Invoking untrusted code during sector activation has potential for contracts to grief SPs by resource exhaustion. And also possibly SPs to exploit buggy notification receivers. Security details need to be figured out. For now, the miner actor will only notify the built-in market actor. Arbitrary addresses can be allowed after we both learn from this schema in production, and take more time to design appropriate security measures.

Transition details

Existing onboarding methods remain in place, but internally adjust to new flows.

PreCommitSectorBatch2 can accept deal IDs, and now always required unsealed CID.
ProveCommitSector (old) will read deal IDs from pre-commit state, if any. It will activate them (by existing ActivateDeals), but won’t write them to sector info. Can only use the built-in market. Opts to fail if deals fail (preserve behaviour)?
ProveCommitSectorX will reject deal IDs from pre-commit state and use the manifest instead. Can support direct FIL+ and send activation notifications

Storage market actor

The built-in storage market actor is already pre-authorized to act as a delegate for verified registry clients, and thus allocates data cap according to the verified field in the DealProposal message.

State

A new field maps sector numbers to the deal IDs that the market has been notified are stored in those sectors.

// New structure storing per-sector deal information.
struct SectorDeals {
	Deals:            []DealID
}

// Existing deal state structure get a new field with sector number.
pub struct DealState {
	  // All existing fields as today.
		// ...

    // 0 if not yet included in proven sector (0 is also a valid sector number)
    pub sector_number: SectorNumber,
}

struct State {
	// All existing state as today.
	// ...

	// Existing mapping of deal state by ID.
  // Since deal state includes sector number, this gives deal->sector index.
	States CID // AMT[DealID]DealState

	// New mapping of sector IDs to deal IDS, grouped by storage provider.
	SectorDeals CID // HAMT[Address]HAMT[SectorNumber]SectorDeals
}

Deal activation

The PublishStorageDeals method is unchanged.

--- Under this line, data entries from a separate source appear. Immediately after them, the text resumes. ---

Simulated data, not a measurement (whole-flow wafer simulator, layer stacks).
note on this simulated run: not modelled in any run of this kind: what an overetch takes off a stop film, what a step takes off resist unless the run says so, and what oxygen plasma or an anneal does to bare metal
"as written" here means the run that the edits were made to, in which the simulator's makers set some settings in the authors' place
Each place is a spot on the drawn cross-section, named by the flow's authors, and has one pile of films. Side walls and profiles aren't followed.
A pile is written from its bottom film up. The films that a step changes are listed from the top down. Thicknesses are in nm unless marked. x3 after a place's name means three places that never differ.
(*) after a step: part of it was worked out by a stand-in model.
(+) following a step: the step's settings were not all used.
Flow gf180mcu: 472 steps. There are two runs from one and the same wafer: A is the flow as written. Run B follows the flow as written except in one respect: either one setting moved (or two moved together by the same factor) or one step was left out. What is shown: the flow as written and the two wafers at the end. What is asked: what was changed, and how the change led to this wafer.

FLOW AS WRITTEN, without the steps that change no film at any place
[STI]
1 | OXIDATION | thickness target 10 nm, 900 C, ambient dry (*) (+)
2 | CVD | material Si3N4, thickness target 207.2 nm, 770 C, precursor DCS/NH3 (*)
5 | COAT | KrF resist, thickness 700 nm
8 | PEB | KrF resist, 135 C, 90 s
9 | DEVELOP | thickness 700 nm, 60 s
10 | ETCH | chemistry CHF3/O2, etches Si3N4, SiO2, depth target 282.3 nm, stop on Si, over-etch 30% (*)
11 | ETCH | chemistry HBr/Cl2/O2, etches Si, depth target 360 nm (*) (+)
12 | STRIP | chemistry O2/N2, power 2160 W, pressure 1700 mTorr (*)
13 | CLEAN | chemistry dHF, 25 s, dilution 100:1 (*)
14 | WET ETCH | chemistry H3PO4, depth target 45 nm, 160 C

When an SP activates a piece with the old onboarding methods, deals are activated via the legacy ActivateDeals method, which returns the necessary verified allocation IDs to the miner actor. The ActivateDeals method parameters are expanded to include the sector ID for each deal, in order to update the SectorDeals mapping in state.

When an SP activates a piece with the new onboarding methods, deals are activated by the FRC42 SectorContentChanged method instead of ActivateDeals. The implementation checks that the piece CID and size match the deal ID nominated in the notification topic, and considers the deal active if so. If piece fails to meet the conditions to activate a deal, the miner actor can activate the sector anyway (depending on SP’s preference).

Termination

The built-in market retains a privileged notification when sectors are terminated ahead of their commitment. This notification is not available to other actors (because it can be called from cron).

The termination notification is invoked for all sectors that have any non-zero data (identifiable by non-zero DealWeight), but only when terminated early. The miner actor no longer carries information about which, if any, deals are affected by any particular sector. For each terminated sector, the built-in market actor looks up the SectorDeals mapping and marks any deals found as terminated (but defers further processing until cron, as current). This replaces OnMinerSectorsTerminate method, which is removed.

⚠️

This termination notification is not sustainable in the long term. The built-in market must eventually give up its privileged notification of sector state and resort to best-effort mechanisms available to user actors.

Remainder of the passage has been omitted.